Flavor Flav pleads guilty in domestic battery case
Flavor Flav avoided a possible 12-year prison sentence Monday through a plea deal in a case in which the rapper allegedly threatened his girlfriend's 17-year-old son with knives.
Flav -- born William Jonathan Drayton Jr. in Roosevelt and raised from a young age in Freeport -- pleaded guilty to misdemeanor counts of attempted battery and domestic violence in exchange for prosecutors dropping felony charges, The Associated Press said. The rapper and former reality-TV star, 55, must complete a year of probation and domestic violence classes. His next court date is Aug. 18.
Flav's record label, Executive Music Group, did not respond to a Newsday request for comment.
The charges came from an incident at Flav's Las Vegas home at 3:30 a.m. on Oct. 17, 2012. Police at the time said that during an argument between Flav and his fiancee of eight years, Elizabeth Trujillo, the 5-foot, 6-inch, 131-pound Flav grabbed two kitchen knives to chase her 6-foot-tall, 175-pound son, Gibran, threatening to kill the teen. When Gibran locked himself in a bedroom with his sister, Flav reportedly kicked open the door and made additional threats.
Police said Flav also threw Trujillo to the ground twice and ripped out one of her earrings.
The argument had started, police added, over Flav's alleged infidelity. Flav "confirmed the stories told by Gibran and Trujillo," but denied having chased or threatened to kill the youth, according to the police report.

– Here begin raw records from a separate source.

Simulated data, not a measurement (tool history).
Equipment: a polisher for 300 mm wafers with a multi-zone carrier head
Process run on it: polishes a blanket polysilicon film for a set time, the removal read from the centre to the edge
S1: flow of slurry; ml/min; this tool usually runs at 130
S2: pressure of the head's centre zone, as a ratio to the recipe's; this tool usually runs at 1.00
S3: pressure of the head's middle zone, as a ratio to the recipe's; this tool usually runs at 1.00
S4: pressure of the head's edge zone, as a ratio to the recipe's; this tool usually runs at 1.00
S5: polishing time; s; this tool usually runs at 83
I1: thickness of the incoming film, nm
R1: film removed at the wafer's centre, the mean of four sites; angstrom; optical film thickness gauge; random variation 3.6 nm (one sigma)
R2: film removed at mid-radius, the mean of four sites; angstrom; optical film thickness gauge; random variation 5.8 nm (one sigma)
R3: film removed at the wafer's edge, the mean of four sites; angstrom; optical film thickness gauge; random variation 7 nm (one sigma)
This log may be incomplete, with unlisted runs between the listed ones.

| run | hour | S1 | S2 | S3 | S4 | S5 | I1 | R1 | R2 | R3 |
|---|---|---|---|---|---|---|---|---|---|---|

Flav, a founding member of 2013 Rock and Roll Hall of Fame inductees Public Enemy, also pleaded not guilty in Mineola on Jan. 28 to charges -- including aggravated unlicensed operation of a motor vehicle and marijuana possession -- stemming from his speeding arrest earlier that month on the Meadowbrook State Parkway. On March 25, the case was adjourned until May.